Sabanto, a Chicago-based robotic farming company, helped Bellcock Farms plant using remote-controlled utility tractors, each pulling five-row planters. Several other farmers in Iowa and Illinois have also hired the company to provide robotic planting help this year.

Autonomous farming has moved from the proof-of-concept stage to commercial reality for the company.

“This is the real deal … it will change agriculture,” said Sabanto co-owner Craig Rupp as he watched one driverless tractor plant while another passed nearby on the way to a seed tender to refill. “We’ve gone from one tractor and planter to multiple machines operating remotely at the same time.”

The company’s vision to solve agriculture’s labor shortage with autonomous technology is being realized, according to Rupp.

“This is still a work in progress; it’s hard to do,” he added. “However, I do believe this will be the solution to the lack of labor in [row-crop] agriculture.”

Justin Bellcock said his family is fortunate they currently have enough help for their row-crop, turkey and crop input businesses. However, he knows that may not always be the case.

That’s why the Bellcocks hired Sabanto to plant a portion of their soybean acres. Seeding soybeans and corn as soon as the ground is fit is crucial to maximize yield potential for both crops, Bellcock stated. The family uses two planters to seed each crop at the same time to improve the odds.

“Labor shortages in farming will only get worse,” Bellcock said. “There may be a day when we don’t have the help, so I want to see this technology succeed.”

Bellcock was impressed last year with Sabanto’s remote-operated 235 horsepower JCB Fastrac and 18-row Harvest International planter. The unit was capable of planting about 500 acres in 24 hours of continuous operation.
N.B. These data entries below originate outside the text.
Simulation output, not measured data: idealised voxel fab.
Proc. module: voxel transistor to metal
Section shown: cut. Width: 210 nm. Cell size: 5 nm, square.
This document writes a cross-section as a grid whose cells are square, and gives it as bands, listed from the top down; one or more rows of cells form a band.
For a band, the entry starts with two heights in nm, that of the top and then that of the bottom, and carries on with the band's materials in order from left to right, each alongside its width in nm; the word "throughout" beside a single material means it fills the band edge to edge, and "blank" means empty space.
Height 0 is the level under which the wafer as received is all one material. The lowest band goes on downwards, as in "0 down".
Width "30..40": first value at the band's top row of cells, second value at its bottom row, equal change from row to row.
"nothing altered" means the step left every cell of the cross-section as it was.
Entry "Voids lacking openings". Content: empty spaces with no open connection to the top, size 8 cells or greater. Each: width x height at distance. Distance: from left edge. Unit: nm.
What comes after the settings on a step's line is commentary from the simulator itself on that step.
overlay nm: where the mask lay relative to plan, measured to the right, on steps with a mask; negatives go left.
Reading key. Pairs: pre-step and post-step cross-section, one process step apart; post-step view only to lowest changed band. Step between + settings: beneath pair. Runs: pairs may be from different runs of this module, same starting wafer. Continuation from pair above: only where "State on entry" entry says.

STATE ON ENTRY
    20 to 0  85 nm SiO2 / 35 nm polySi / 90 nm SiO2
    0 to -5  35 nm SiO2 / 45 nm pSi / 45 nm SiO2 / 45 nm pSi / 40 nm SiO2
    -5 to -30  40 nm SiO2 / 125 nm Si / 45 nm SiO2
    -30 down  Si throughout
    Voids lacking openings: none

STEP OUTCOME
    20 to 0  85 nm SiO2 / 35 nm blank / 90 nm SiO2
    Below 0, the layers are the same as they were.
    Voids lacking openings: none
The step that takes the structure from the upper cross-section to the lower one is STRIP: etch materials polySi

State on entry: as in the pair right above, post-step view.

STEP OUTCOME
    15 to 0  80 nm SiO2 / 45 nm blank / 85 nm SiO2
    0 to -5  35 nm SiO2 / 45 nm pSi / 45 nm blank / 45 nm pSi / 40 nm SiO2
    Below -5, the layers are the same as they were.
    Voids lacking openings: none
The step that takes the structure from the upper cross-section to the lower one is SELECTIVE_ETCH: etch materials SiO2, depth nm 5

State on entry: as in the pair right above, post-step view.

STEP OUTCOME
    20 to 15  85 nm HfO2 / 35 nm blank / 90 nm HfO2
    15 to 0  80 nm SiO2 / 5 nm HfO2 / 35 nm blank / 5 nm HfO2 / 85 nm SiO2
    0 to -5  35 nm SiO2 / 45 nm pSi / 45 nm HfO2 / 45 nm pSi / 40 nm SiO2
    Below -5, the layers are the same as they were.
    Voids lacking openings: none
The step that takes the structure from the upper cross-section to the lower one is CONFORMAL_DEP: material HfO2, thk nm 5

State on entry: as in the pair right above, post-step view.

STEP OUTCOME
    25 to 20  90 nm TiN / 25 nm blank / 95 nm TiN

By today’s standards, the three 60 horsepower Kubota M5660SU tractors with five-row Harvest International planters traversing Bellcock’s fields weren’t an impressive display of power and size. But watching the driverless units work together, and the technology making it happen, blew the farmer away.

“This is the future of agriculture,” Bellcock claimed.

The three small units can plant almost the same amount of acres during a 24-hour period as the bigger tractor and planter last year. Rupp chose small implements this year because they’re light, cost effective, relatively simple to retrofit and easy to move.

“One big advantage to smaller equipment is less compaction,” Rupp said of the 7,000 pound units. “Logistically, we can get move them from point A to point B quickly.”

If the company wanted to use larger equipment again in the future, Rupp said the technology allows that to happen. “We decided to start small to perfect controlling multiple units.”

“Getting multiple units to run in a single field is a whole different ballgame from last year,” Rupp admitted. “Running multiple units in multiple fields (in multiple states) is another league, which is the ultimate goal.”

Matt Darr, a professor in agricultural and biosystems engineering at Iowa State University, said automation is part of the natural evolution of agriculture. Horses gave way to tractors, which became partially automated two decades ago with satellite guidance and auto steer.

Fully automated farm equipment will only become more popular out of necessity as equipment manufacturers and technology companies like Sabanto, John Deere, Raven Applied Technology and others perfect it, Darr asserted. Sabanto, though, is the only company at this time using autonomous equipment to custom farm for clients, according to Rupp and Darr.

Source: Progressive Farmer. Article by Matthew Wilde.


This article is the first realization of commercialized small, autonomous implements replacing large tractors. Agricultural implements have been designed for years to maximize the amount of work per time for one person operating one machine leading to larger and larger equipment. The future of agriculture provides the possibility for the management of multiple machines by one person, potentially without the need for continuous monitoring, allowing machinery to run round the clock. This will lead to the proliferation of smaller implements in larger quantities resulting in changes across the industry from implement ownership to new models of custom harvest/planting to potentially new models of land ownership as implements can be monitored remotely.